Heavy monsoon rains lashed New Delhi Wednesday, inundating roads and piling on misery for commuters in the chaotic Indian capital, as the death toll from the annual deluge across South Asia rose to nearly 1,300.
The monsoon is vital to the densely populated region, revitalising land and waterways amid scorching summers. But it also causes widespread death and destruction.
In New Delhi, commuters battled through knee-deep waters and cars and buses were submerged as torrential rains added to traffic woes in the city of 20 million.
An auto rickshaw driver wades through a waterlogged road. AFP
At a museum in Jaipur in the mostly desert state of Rajasthan, staff told AFP how they were forced to smash open a glass display case containing a 2,300 year-old Egyptian mummy in order to save it from rainwater flooding the ground floor.
"The workers broke the glass of the box and took the mummy out" last Friday after water levels started rising, Albert Hall Museum's superintendent Rakesh Cholak said.

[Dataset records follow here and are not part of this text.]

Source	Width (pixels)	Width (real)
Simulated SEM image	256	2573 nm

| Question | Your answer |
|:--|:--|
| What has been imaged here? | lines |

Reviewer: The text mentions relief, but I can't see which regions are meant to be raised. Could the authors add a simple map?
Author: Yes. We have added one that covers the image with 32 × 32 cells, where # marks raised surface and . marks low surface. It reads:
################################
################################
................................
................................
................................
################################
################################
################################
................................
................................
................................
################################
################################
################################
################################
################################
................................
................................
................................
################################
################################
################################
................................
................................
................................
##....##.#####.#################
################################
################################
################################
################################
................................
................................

"The case of the coffin got a little wet but we've put it out to dry too."
A vendor selling birdseeds waits under an umbrella during monsoon rainfalls. AFP
The torrid conditions in recent days also hit India's northern and eastern states.
Across India, 847 people have died this season, the home ministry said.
In the southwestern state of Kerala, the death toll from a single landslide rose to 61 on Wednesday, with nine people still missing, an official said.
In India's poorest state Bihar, eight million people have been hit by the floods, with thousands of displaced people sleeping on embankments and highways amid a shortage of relief camps.